In the 1980s it was a powerful German institution, a position cemented after the Second World War through the sheer willpower of its long-serving chairman Hermann Josef Abs. 


It gained a unique position at home, unchallenged as the hausbank for many of the country’s leading corporations through cross-shareholdings and reciprocal board seats. 



But because the savings banks and the Landesbanks were not answerable to public shareholders and pursued a social mandate rather than a financial one, Deutsche never had the fallback of a profitable domestic retail business to extract profits from. It had to set out to partner its German clients with commercial banking services outside Germany.


But it faced the same problem then that it does today. US investment banks, bolstered by profits from their own high-margin and yet impenetrable home market, began making inroads into M&A and capital markets for German clients not only abroad, but even at home in Germany.

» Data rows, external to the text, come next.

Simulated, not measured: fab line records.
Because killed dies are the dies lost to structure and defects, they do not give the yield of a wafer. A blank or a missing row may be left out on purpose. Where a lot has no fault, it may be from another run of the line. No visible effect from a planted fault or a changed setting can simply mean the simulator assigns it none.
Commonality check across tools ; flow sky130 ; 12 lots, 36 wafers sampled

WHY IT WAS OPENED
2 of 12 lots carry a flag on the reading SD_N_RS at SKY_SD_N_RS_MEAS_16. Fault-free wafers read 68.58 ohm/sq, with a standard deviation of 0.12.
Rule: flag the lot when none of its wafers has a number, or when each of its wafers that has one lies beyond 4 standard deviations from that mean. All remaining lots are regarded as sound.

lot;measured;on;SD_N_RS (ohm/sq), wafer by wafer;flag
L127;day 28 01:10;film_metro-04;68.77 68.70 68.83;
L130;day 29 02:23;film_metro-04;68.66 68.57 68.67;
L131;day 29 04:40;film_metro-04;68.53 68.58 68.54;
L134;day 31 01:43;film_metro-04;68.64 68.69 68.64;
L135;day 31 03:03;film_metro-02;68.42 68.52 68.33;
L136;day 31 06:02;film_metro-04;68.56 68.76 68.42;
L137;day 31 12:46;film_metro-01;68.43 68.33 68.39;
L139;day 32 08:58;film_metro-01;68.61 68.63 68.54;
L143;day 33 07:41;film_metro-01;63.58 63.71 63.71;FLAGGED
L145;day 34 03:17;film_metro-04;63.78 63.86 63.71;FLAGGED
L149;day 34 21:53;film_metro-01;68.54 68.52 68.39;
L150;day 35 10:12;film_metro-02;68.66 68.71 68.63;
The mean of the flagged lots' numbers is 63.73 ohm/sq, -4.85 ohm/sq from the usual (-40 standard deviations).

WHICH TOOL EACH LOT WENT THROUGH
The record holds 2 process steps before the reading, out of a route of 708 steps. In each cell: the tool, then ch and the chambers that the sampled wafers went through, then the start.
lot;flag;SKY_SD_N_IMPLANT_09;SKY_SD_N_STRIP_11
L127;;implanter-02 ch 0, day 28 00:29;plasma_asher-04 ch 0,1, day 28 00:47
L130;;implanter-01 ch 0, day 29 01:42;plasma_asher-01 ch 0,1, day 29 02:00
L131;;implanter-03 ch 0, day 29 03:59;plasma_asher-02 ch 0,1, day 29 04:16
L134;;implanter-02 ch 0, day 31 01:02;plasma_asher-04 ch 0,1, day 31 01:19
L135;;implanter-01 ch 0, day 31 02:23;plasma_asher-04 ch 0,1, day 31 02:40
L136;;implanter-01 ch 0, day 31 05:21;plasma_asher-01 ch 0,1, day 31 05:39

Deutsche Bank knew it had to build investment banking in a defensive way, to protect its home market and see off the invaders. In 1990 it made a false start, buying Morgan Grenfell, hiring high-cost and sometimes temperamental M&A advisers uniquely unsuited to working alongside German commercial bankers wedded to process and consensus management. It spat them out. 



 

Almost at once it realized it had to try again. Instead of M&A prima donnas, it hired in market traders to which powerful German figures like Rolf Breuer and Ulrich Cartellieri, who had each run FX and rates trading in Germany, could at least relate. It hired Edson Mitchell from Merrill Lynch and a stellar cast of traders and derivatives rocket scientists like Anshu Jain, brought in on guaranteed bonuses at vast expense. For over a decade these bankers built a derivatives trading powerhouse and a cash markets flow monster. Former Warburg banker Michael Cohrs built up the equity capital markets and M&A franchises to sit alongside them. 

It seemed to be winning, although it perhaps enriched a generation of bankers far more than it did shareholders. But it almost looked easy.

Instead of being beaten out of sight by the Americans, it started to acquire them. In 1998 it bought Bankers Trust, the ultimate derivatives house.



 

Going into Deutsche Bank in those days was an adventure for financial journalists, a chance to be bewildered by the derivatives jargon of the rocket scientists, who insisted that the bank was helping clients to take on their desired market exposures and to manage their risks by letting them avail themselves of Deutsche’s own balance sheet and bespoke products.

These were clever men, though touchingly naïve with it. It was hard to work out the details of the trades and products they were talking about because they withheld the secret recipe. But it was obvious to anyone that these people were punting prop trades for their own benefit and using their clients to dump the risks they did not want. Deutsche Bank had more counterparts than it did clients.



 

Some on the Vorstand sensed it was all going too far. Cartellieri, an early exponent of the investment banking build-up, had a change of heart and turned against the Anglo-Saxon model. He even urged Swiss chief executive Josef Ackermann, when he briefly considered a merger with Citigroup, instead to buy Postbank and to double down at home in Germany. 



 

For a long time the power behind the throne at Deutsche, following the murder of Alfred Herrhausen in 1989 and the appointment of Hilmar Kopper as speaker of the board, Cartellieri finally quit in 2004 having fallen out with Ackermann. Years later, after the financial crisis, Deutsche insiders say that from his seat on the board, Ackermann himself urged Jain, when he rose to head the bank, to trim the investment bank’s share of group capital. But Jain had built it and hoped, if he hung tough, to be the last man standing.

While Deutsche Bank rose towards the top of investment banking it became renowned, in a tough industry, as being one of the most poisonous places at which to work, with a culture of back stabbing and blame, as well as that approach common across investment banking of doing what was legally defensible with counterparts, rather than what was always in the best long-term interests of clients.



 

If Cryan wants to build a relationship-focused commercial bank with more clients than counterparts, he is not quite starting from scratch, but he is turning back the clock by almost three decades. He might do well to remember the words of Kopper, one of his predecessors, in an interview with Euromoney in 1994: “This is an organization you cannot change in a fortnight. You can stay on the bridge and yell ‘Change!’ It will be eight months before the stern of the ship moves three degrees.”